Trudi - good luck with the bridal shower arrangements.  How is your weather?? Here it is warm and humid but once again we were spared the brunt of a hurricane - Danny decided to drop to a depression so we just got rain but bad riptides again. Another 12 year old boy lost in the surf from the dangerous rip tides whil body boarding in the Carolina shore - makes me so upset.    

Dee - thanks, yes the hair cut can be a good/bad change depending. I however am very happy with my new hair - darker with just some nice light streaks and about 4 inches taken off - love it.

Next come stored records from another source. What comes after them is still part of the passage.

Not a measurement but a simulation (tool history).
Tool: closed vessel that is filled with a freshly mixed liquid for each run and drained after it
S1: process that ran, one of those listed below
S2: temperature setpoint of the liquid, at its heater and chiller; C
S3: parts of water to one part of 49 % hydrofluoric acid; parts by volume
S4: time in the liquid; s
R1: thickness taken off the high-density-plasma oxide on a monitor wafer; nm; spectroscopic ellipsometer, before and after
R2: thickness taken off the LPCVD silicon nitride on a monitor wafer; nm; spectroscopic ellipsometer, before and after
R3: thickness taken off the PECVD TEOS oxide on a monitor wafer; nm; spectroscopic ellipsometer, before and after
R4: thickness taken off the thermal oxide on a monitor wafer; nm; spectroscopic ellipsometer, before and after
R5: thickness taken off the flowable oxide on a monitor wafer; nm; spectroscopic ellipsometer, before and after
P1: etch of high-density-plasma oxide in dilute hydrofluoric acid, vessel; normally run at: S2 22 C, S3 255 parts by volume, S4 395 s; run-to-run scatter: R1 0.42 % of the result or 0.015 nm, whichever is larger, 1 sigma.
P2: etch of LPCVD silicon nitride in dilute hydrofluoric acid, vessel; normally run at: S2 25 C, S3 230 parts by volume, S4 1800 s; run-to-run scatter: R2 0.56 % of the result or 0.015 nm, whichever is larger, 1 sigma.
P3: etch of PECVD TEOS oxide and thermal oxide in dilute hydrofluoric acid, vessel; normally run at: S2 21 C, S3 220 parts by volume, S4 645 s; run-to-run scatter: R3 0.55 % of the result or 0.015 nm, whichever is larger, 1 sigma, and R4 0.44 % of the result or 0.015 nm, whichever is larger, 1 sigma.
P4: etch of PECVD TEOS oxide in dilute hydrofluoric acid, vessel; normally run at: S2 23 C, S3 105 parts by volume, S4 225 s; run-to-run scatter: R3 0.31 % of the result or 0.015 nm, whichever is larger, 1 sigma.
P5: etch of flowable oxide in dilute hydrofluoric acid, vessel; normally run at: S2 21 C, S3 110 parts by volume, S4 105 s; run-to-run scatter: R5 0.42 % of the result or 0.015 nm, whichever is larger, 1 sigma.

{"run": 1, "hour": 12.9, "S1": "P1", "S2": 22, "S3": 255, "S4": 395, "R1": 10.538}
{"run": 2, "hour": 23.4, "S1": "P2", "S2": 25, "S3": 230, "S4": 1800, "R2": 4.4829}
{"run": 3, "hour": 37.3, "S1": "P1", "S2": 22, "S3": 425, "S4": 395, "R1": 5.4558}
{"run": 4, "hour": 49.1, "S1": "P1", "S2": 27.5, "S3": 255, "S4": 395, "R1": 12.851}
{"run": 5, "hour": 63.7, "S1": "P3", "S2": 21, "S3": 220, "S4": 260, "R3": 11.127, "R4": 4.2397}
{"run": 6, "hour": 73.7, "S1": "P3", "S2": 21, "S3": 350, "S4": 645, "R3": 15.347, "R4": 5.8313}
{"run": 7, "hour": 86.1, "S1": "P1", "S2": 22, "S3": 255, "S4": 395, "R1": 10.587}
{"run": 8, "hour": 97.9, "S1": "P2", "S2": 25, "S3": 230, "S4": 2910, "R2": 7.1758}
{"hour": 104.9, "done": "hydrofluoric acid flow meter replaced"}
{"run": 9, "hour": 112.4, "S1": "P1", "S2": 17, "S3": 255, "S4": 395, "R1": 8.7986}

Went shopping with my friend today - not much - just a get out of the house for a bit thing, sometimes we need to just get away.     Last night Barry and I went to our favorite place with friends and we ran into one of Tavian's substitute teachers, we call her Mrs. M - she talked to Barry alot about Tavian and what she has seen and gave us great advice as to what to do and say when he gets home. She actually said it was a good thing for him and us to be away from each other. I believe there will be an adjustment period when he comes home, she told us not to begin with "I have missed you so much" - start with hugging him and telling him we can't wait to hear all about what adventures he has had etc.  Can't wait and glad for the advice.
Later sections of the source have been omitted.